2020 US election spending reaches nearly $14 bn, more than two previous election cycles combined

Washington: The total spending of the 2020 US election cycle, including presidential and congressional, has reached nearly $14 billion, surpassing more than the combined figures of the amount spent during the last two election cycles, a study has found.

According to the estimate from the Center for Responsive Politics (CRP) released on Saturday, the 2020 presidential election, slated to take place on Tuesday, is set to cost over $6.6 billion, while donations made to the race for congressional seats will top $7.2 billion, Xinhua news agency reported.

Democrats have spent the lion’s share of that total so far — $6.9 billion dollars, compared to $3.8 billion spent by Republican candidates and groups, the study showed.

“Donors poured record amounts of money into the 2018 midterms, and 2020 appears to be a continuation of that trend — but magnified,” said Sheila Krumholz, executive director of the CRP.

Democratic presidential nominee Joe Biden is poised to become the first candidate in history to raise $1 billion from donors, after his campaign brought in a record-breaking $938 million dollars through October 14.

Incumbent President Donald Trump raised $596 million, according to the estimate.

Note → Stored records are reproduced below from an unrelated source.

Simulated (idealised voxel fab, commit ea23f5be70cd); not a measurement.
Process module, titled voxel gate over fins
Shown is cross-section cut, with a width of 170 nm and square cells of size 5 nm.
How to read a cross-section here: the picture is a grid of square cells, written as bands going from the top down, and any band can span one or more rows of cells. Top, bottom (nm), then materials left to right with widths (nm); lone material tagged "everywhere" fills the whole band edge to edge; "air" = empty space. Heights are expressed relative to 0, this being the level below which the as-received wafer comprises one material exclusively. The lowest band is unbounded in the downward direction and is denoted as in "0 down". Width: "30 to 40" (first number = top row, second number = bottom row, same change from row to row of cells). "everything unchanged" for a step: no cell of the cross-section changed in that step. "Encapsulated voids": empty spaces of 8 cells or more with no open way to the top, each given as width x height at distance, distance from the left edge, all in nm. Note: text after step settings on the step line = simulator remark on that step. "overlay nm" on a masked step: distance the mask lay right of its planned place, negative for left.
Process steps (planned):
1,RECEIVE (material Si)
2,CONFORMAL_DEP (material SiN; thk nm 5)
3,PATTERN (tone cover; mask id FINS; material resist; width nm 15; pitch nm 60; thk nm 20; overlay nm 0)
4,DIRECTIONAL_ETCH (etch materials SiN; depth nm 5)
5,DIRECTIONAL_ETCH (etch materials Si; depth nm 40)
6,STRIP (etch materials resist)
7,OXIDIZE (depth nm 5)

“Ten years ago, a billion-dollar presidential candidate would have been difficult to imagine. This cycle, we’re likely to see two,” Krumholz said.

OpenSecrets, part of the CRP, said in a statement that the influx of political donations in the final weeks leading up to the November 3 election day was driven by the partisan fight over the now successful Senate confirmation of Judge Amy Coney Barrett to the Supreme Court and “closely watched races for the White House and Senate”.

While former President Barack Obama, when doing a phone banking for Biden, urged a mother of an eight-month-old to turn out and vote in what will be “a really close election”.

Trump reportedly told Republican donors that it will be “tough” for his party members to continue holding the majority in the Senate after the congressional election.

With Trump and Biden vying for the White House, all of the 435 seats in the House and 35 of the 100 Senate seats are up for election this year.